Bloomberg
China’s biggest cities aren’t done trying to tame their soaring property markets. Shanghai, where prices of new homes jumped 27 percent in July, is preparing to discuss a fresh round of curbs including potential restrictions on mortgages and loans to developers, according to people familiar with the matter. Beijing and Tianjin are also contemplating new measures to rein in prices, according to three of the people.
China’s top leaders, after a Politburo meeting led by President Xi Jinping last month, pledged to curb asset bubbles amid a renewed focus on financial stability. Having stabilized the economy with a mix of fiscal support and easy monetary stimulus, China’s leaders are now pivoting toward reform to stoke growth.
Cuts to the benchmark interest rate since November 2014 and other easing measures have helped spur a home buying frenzy in many of China’s biggest cities. In Beijing, prices of new homes jumped 21 percent in the past year, and in the adjacent northern port city of Tianjin, they rose 16 percent. In the southern business hub of Shenzhen, red-hot demand propelled prices up by almost 60 percent over the past year.
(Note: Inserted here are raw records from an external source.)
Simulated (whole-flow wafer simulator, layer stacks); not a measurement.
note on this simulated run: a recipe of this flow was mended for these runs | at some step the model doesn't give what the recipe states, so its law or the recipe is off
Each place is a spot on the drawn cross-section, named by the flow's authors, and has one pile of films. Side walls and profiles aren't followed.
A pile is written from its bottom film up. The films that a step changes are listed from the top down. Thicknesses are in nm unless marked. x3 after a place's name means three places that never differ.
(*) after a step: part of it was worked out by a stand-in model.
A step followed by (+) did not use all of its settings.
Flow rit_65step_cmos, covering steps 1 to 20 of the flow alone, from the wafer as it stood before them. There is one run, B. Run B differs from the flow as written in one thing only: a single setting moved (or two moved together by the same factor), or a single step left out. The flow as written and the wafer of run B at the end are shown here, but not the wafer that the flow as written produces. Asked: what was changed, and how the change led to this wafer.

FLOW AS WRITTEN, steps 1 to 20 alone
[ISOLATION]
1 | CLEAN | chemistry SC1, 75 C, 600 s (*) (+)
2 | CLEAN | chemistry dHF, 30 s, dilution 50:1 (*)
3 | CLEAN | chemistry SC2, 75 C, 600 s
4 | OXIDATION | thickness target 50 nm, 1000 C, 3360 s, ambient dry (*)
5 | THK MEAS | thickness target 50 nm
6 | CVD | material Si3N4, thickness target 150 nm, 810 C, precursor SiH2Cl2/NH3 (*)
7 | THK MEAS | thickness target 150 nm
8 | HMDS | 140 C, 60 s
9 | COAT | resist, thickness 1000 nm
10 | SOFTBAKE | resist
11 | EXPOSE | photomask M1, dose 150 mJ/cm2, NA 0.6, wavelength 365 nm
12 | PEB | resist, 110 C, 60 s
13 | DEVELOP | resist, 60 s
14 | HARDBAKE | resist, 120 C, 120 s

Smaller cities have also moved to cool housing prices. Nanjing, Jiangsu’s provincial capital, and Suzhou, a regional manufacturing base, earlier this month raised down-payment requirements for some buyers of second residences, adding to restrictions introduced in Xiamen, a southern port city in Fujian province, and Hefei, the provincial capital of Anhui.
Shanghai Proposals
In Shanghai, proposals under consideration include increasing down payments for some first-home buyers to 50 percent from 30%, and to 70% for people borrowing to buy their second property, according to the people, who asked not to be identified because the plans haven’t been publicly disclosed. The Shanghai branch of the China Banking Regulatory Commission earlier this month held meetings with banks to discuss the possible changes, said two of the people.
Shanghai’s municipal government and the city’s CBRC office didn’t immediately respond to inquiries seeking comment on the plans. Calls to Tianjin’s city government press office went unanswered, while representatives at Beijing’s government didn’t immediately return inquiries seeking comment.
Further curbs in Shanghai would come on top of measures taken earlier this year to slow price increases. In March, the city’s government tightened approval criteria for non-resident homebuyers, raised down-payment requirements for some second homes and banned unregulated lending. That round of tightening also limited homebuying eligibility in Shanghai to people who had paid income taxes and social insurance for at least five straight years, up from two years.
Limiting Eligibility
Shanghai authorities are also taking aim at runaway land prices. This year, land plots in the city have sold at an average floor price of 21,866 yuan a square meter, more than double the 9,842 yuan a square meter they fetched a year earlier, according to Yan Yuejin, a Shanghai-based analyst at China Real Estate Information Corp., a property data and consulting firm.
Shanghai on Aug. 17 sold a site north of Jing’an district for 100,315 yuan per square meter to Ronshine China Holdings Ltd., according to official land auction information posted online. That was a national record for a residential plot, according to China Real Estate Information. That spurred the cancellation of three land sales in the Pudong and Putuo districts in the past week.